Opinion analysis: Court upholds narrow construction of foreign immunity law in terrorism case
on Feb 21, 2018 at 2:14 pm
The Supreme Court ruled today that U.S. victims of a 1997 terrorist attack in Jerusalem cannot rely on a provision of the Foreign Sovereign Immunities Act to seize a collection of Iranian antiquities held by the University of Chicago. The decision put an end to the latest efforts by the victims and their families to recover some of the $71.5 million default judgment entered by a federal court in Washington, D.C., against Iran for that country’s role in providing support for Hamas, the terrorist group that carried out the bombing.
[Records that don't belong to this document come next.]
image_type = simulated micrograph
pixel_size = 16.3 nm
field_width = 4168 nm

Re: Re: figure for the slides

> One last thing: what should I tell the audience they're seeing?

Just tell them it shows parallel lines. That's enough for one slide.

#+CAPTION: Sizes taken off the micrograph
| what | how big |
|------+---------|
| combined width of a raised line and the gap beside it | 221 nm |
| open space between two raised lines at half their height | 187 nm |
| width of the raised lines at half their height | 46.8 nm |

The dispute before the Supreme Court centered on the interpretation of the FSIA, which carves out several narrow exceptions to the general rule that a foreign state and its “agencies and instrumentalities” (organizations or companies owned by the foreign state) cannot be sued in U.S. courts. Even if (as here) a lawsuit is allowed to go forward, the foreign country’s property cannot normally used to satisfy a judgment against it. Nor – again, subject to some exceptions – can the judgment be executed against the foreign state’s agencies or instrumentalities, on the theory that they are separate entities.
Reading the law narrowly, the U.S. Court of Appeals for the 7th Circuit denied the victims’ request to gain control of the artifacts. Section 1610(g) of the FSIA provides that when a judgment is entered against a foreign state under the “terrorism” exception to general immunity, both the state’s property and the property of any “agency or instrumentality” of the state can be transferred to the prevailing party, without having to consider five different factors related to the foreign government’s control over the property. That provision, the court of appeals concluded, was enacted to allow plaintiffs in terrorism cases to overcome the normal presumption that a judgment against a foreign state cannot be enforced against the state’s agencies and instrumentalities. It does not create a “freestanding terrorism exception” to immunity, the court of appeals ruled; one of the other exceptions to immunity in Section 1610 must still apply.
The victims urged the Supreme Court to read the law more broadly, as “part of a sweeping amendment to the terrorism exception to foreign sovereign immunity that was designed to remove all impediments to terrorism victims’ civil lawsuits against designated state sponsors of terrorism.” But the justices declined to do so. In a unanimous opinion by Justice Sonia Sotomayor, the eight-member court (with Justice Elena Kagan recused, presumably because she was involved in the case when she served as the U.S. solicitor general) found nothing in Section 1610(g) to suggest that Congress intended the provision to serve as an independent exception to general immunity. If anything, the court reasoned, the provision’s use of the phrase “as provided in this section” signals the opposite – that one of the other specific exemptions must apply. “Out of respect for the delicate balance that Congress struck in enacting the FSIA,” the court concluded, it would not read a freestanding “terrorism” exception into the law “absent a clearer indication of Congress’ intent.”
Today’s decision was a victory not only for Iran, but also for the federal government. The United States had strongly condemned the terrorist attacks at the heart of this case and expressed its “deep sympathy” for the victims, but it had nonetheless urged the justices to uphold the 7th Circuit’s decision, on the ground that a contrary ruling could have a significant effect on the United States’ foreign relations.